Rice: at the heart of Japanese culture
June 23, 2016
For at least two thousand years, rice has been a staple of the Japanese diet, a ready supply of carbohydrates to fuel the demanding lifestyles of farmers, fishermen, samurai, and salarymen alike.
Its centrality to the nation's diet is reflected in the fact that one word for rice -- gohan -- also carries the meaning of "meal." To many, a bowl of refined white rice served alongside miso soup, pickles, and broiled fish and vegetables represents the quintessential Japanese spread, and this combination is equally common at breakfast or dinner.
Historically, rice was often eaten as unmilled brown genmai or mixed with millet and other grains as zakkokumai, but the advent of mechanical milling techniques put white rice, long the preserve of the wealthier classes, within reach of ordinary Japanese. Its simple flavor makes it the ideal complement to any number of dishes.
Rice can also be packed into a hearty ball around fillings such as fish, pickled plum, cod roe, or kelp to make onigiri, Japan's traditional "grab-and-go" answer to the sandwich, handed by caring mothers to children and spouses as they rush out of the door for a hard day of study or work.
And to make sushi, a vinegared rice base, or shari, is finished with various neta (toppings) such as raw fish, seafood, rolled omelet or vegetables. The most recognizable form of what is now a globally loved dish harks back to the nineteenth-century street vendors of old Edo (present-day Tokyo).

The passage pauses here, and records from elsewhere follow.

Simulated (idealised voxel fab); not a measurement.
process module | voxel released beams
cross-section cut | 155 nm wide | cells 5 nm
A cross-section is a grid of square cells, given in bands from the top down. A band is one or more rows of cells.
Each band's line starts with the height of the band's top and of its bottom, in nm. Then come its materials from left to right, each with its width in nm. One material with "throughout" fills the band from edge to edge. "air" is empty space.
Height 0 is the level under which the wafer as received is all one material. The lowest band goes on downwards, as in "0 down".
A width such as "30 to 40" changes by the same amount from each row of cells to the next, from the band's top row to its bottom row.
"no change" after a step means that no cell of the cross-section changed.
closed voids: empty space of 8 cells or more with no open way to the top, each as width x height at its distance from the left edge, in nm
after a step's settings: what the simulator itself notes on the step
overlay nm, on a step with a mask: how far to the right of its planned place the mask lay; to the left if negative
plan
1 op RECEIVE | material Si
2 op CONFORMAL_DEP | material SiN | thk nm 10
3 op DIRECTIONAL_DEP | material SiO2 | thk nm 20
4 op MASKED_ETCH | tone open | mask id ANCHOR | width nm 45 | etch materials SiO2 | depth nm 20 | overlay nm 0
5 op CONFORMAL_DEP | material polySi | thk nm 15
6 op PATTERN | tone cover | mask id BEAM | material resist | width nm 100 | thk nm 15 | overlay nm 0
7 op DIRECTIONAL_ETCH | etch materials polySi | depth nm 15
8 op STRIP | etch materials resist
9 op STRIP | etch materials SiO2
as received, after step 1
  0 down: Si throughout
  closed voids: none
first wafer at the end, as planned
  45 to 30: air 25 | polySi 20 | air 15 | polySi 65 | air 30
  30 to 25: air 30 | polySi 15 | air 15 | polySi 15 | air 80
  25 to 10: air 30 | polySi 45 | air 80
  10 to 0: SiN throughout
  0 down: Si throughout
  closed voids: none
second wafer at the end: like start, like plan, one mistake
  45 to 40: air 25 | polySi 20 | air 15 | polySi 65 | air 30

In addition to its role as a filling accompaniment, rice also features in the production of a range of other condiments, dishes, and drinks. Rice bran is a common medium for pickling vegetables, while steamed rice is fermented using koji mold to produce mirin vinegar and sake.
Mochigome –– a glutinous strain of Japan's prevailing Japonica rice –– is pounded into a stodgy dough to make sticky mochi rice cakes or teamed with sweet anko bean paste, kinako soy flour and more to make traditional wagashi sweets such as daifuku, ohagi, monaka, and manju.